25 Views
Anthropology and Environment Society
Oral Presentation Session
Tom Boyd
University of Manchester
The erosion of lands in riverine areas of the Brahmaputra Valley in Northeast India poses acute problems. On the large river island of Majuli this annually results in large sections of residential and agricultural lands being washed away with the monsoon. Interventions by state agencies to stabilise land/river boundaries have been perceived by residents as haphazardly planned and implemented. Erosion continues and it is not taken for granted by residents that efficacious interventions on the river will adequately materialise.
Contrary to what has often been transcreated within popular media accounts, the uncertainty generated around how and when various lands might be stabilised has not fostered a pervasive downbeat fatalism. Many residents by contrast pursue the materialisation of generative and aspirational life trajectories, including the building of desirable concrete households on vulnerable land. These desires for permanence and prosperity can equally be understood through ethical reflections by residents concerning planned large communication and transport infrastructure on Majuli and the smoother flows they might facilitate.
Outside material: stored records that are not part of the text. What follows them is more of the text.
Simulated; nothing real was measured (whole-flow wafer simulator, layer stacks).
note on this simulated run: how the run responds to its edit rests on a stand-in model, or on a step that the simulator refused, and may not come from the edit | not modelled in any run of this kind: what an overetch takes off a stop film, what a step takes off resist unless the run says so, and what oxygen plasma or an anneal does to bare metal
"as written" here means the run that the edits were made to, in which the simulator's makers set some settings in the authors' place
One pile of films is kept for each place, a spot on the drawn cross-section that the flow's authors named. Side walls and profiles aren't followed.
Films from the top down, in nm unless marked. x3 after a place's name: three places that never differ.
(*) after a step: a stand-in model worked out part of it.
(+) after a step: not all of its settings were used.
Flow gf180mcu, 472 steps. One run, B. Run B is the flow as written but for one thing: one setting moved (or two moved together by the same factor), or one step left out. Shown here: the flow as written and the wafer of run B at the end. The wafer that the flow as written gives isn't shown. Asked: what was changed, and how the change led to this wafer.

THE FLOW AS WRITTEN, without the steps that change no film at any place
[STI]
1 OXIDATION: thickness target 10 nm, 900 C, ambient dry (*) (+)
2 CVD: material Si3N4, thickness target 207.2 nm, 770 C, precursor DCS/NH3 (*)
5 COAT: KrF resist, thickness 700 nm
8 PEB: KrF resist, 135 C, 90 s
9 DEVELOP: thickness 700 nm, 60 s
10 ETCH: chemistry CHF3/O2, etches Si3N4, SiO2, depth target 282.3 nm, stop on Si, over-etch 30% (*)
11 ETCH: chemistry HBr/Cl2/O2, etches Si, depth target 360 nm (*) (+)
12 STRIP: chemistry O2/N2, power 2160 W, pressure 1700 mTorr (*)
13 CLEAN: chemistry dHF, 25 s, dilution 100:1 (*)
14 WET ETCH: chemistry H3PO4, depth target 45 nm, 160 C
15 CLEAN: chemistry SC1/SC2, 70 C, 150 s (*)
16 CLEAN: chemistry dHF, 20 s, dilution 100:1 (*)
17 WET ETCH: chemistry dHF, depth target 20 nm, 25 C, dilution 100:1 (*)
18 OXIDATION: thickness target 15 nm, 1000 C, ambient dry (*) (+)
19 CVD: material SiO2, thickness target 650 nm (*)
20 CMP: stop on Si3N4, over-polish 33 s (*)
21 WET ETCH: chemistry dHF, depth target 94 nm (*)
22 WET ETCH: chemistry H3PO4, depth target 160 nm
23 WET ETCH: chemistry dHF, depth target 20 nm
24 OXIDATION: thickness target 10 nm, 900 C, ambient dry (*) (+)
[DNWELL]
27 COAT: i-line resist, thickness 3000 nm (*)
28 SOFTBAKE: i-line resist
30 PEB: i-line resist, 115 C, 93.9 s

Drawing on ethnographic fieldwork this presentation explores how a focus on prospective infrastructure projects in an ‘environment on the move’ draws out the transformative connections and disconnections they contain. Whilst destructive trajectories relating to erosion hang as suspended potentialities on nearby temporal horizons, can this be made sense of as a contested ‘meantime’? Perhaps rather the uncertainty concerning the ‘chasing river’ allow for divergent futures to emerge and submerge at specific moments as residents negotiate and pursue the materialisation of aspirations for permanence, prosperity and comfort.